Paramount's chief litigation counsel, Jeffrey Kessler, appeared on a major financial news program on Tuesday to defend the company's planned acquisition of Warner Bros. Discovery, arguing the merger would benefit market competition.
Earlier this week, a coalition of state attorneys general, led by California's Rob Bonta, filed an antitrust lawsuit seeking to block the deal, with core concerns centered on the film and pay-TV industries.
Kessler stated the company still aims to complete the transaction in late September and is currently awaiting regulatory approval from the European Union.
Paramount Global's chief litigation counsel, Jeffrey Kessler, indicated in an interview on Tuesday that despite the recent legal challenge from multiple states, the company plans to finalize its acquisition of Warner Bros. Discovery by the end of September.

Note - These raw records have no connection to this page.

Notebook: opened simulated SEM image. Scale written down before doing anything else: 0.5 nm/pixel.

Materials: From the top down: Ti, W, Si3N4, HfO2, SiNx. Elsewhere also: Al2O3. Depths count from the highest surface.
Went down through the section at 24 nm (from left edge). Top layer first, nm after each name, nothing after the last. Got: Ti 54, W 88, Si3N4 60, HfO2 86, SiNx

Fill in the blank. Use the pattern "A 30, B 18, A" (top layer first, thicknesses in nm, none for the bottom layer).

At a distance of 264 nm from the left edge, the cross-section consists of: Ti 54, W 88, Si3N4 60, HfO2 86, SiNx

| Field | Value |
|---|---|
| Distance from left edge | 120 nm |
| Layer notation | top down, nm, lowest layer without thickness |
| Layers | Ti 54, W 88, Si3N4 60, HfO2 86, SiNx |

On Monday, California Attorney General Rob Bonta led a group of state attorneys general in filing a lawsuit to block the merger on antitrust grounds. Later that day, the prosecuting team submitted court documents requesting a temporary restraining order to halt the closing of the deal pending further judicial proceedings.
Kessler noted that if the transaction's closing is obstructed for an extended period, the company is prepared to appeal the case to the U.S. Supreme Court.
Regarding the merger of these two major entertainment and media giants, Kessler expressed, "The company has full confidence in this transaction."
Kessler informed the interviewer on Tuesday that the prosecutors' request for a temporary restraining order came after Paramount had indicated it could potentially receive all regulatory approvals and complete the deal as early as July 22nd.
July 22nd is a critical regulatory milestone for Paramount: the European Union is reviewing the merger and recently set July 22nd as a new provisional deadline for its decision. To address EU regulatory concerns, Paramount has recently submitted a package of remedy commitments.
The merger would combine the historic Warner Bros. and Paramount film studios along with extensive pay-TV network assets. It has already received approval from the U.S. Department of Justice's Antitrust Division and regulators in multiple other jurisdictions.
Kessler stated, "We could have negotiated a schedule to complete all rulings by early September. The company would have been perfectly fine with that if the process was orderly. But the state attorneys general rejected two compromise proposals and have now directly filed for a temporary restraining order."
If the court grants a temporary restraining order, the transaction would be paused for 14 days. The prosecuting team could request up to two such orders before seeking a preliminary injunction, during which time the deal would remain on hold awaiting a substantive court hearing. Kessler said on Tuesday the company does not expect the situation to reach that point, emphasizing that the merger does not pose any monopoly or competition issues.
A prolonged delay would impose significant financial costs on Paramount. According to the merger agreement, a ticking fee provision stipulates that if closing is delayed beyond September 30th, Paramount must pay an additional fee to Warner Bros. Discovery shareholders for each quarter of delay, with the cash consideration per quarter estimated at around $650 million.
Kessler stressed to the interviewer, "The prerequisite for stopping or preventing this deal must be that the merger harms market competition, but this transaction will in fact promote healthy competition within the industry."
He added, "Anyone familiar with the entertainment industry knows it is deeply troubled. Consumers are canceling pay-TV subscriptions, and competition among streaming giants like Netflix remains fierce."
The combined entity would create an industry giant capable of competing directly with Netflix, Disney, and Amazon Prime, which would be beneficial for the theatrical exhibition sector and Hollywood professionals.
In a statement released Monday, Bonta argued the merger would "raise prices for film and TV content, reduce the quality of content, decrease output, and harm movie theaters and basic cable operators, ultimately hurting every American who watches movies at home or in theaters."
Since the deal was announced, concerns have been widespread within Hollywood. Paramount CEO David Ellison previously pledged that following the merger, the combined studios would release 30 theatrical films annually.
Kessler said, "We have communicated to the state attorneys general that if they have legitimate concerns, we are open to sitting down and discussing them, including the commitment to produce 30 films per year."
Paramount has proposed to the state attorneys general that it is willing to make a written commitment to produce 30 films annually; if it fails to deliver, the prosecutors could sue over that specific breach.